多校9 1001 Rikka with Nash Equilibrium

Nash Equilibrium is an important concept in game theory.

Rikka and Yuta are playing a simple matrix game. At the beginning of the game, Rikka shows an $$$n\times m$$$ integer matrix A. And then Yuta needs to choose an integer in $$$[1,n]$$$, Rikka needs to choose an integer in $$$[1,m]$$$. Let $$$i$$$ be Yuta's number and $$$j$$$ be Rikka's number, the final score of the game is $$$A_{i,j}$$$.

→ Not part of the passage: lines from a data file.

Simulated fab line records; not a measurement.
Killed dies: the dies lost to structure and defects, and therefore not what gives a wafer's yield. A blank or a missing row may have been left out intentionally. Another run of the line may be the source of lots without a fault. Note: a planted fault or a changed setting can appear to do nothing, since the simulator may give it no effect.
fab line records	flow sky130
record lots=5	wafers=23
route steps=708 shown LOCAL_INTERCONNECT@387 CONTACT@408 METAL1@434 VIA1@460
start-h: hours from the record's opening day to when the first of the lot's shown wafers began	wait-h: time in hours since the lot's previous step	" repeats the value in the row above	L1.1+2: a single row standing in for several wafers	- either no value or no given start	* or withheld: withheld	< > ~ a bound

In the remaining part of this statement, we use $$$(i,j)$$$ to denote the strategy of Yuta and Rikka.

For example, when $$$n=m=3$$$ and matrix $$$A$$$ is
$$$$$$ \begin{bmatrix} 1 & 1 & 1 \\ 2 & 4 & 1 \\ 1 & 3 & 1 \\ \end{bmatrix} $$$$$$
If the strategy is $$$(1,2)$$$, the score will be $$$2$$$; if the strategy is $$$(2,2)$$$, the score will be $$$4$$$.

A pure strategy Nash equilibrium of this game is a strategy $$$(x,y)$$$ which satisfies neither Rikka nor Yuta can make the score higher by changing his(her) strategy unilaterally. Formally, $$$(x,y)$$$ is a Nash equilibrium if and only if:
$$$$$$\begin{cases} A_{x,y}≥A_{i,y}, & {\forall i \in [1,n]} \\[1ex] A_{x,y}≥A_{x,j}, & {\forall j \in [1,m]} \end{cases}$$$$$$
In the previous example, there are two pure strategy Nash equilibriums: $$$(3,1)$$$ and $$$(2,2)$$$.

To make the game more interesting, Rikka wants to construct a matrix $$$A$$$ for this game which satisfies the following conditions:
1. Each integer in $$$[1,nm]$$$ occurs exactly once in $$$A$$$.
2. The game has at most one pure strategy Nash equilibriums.

Now, Rikka wants you to count the number of matrixes with size $$$n×m$$$ which satisfy the conditions.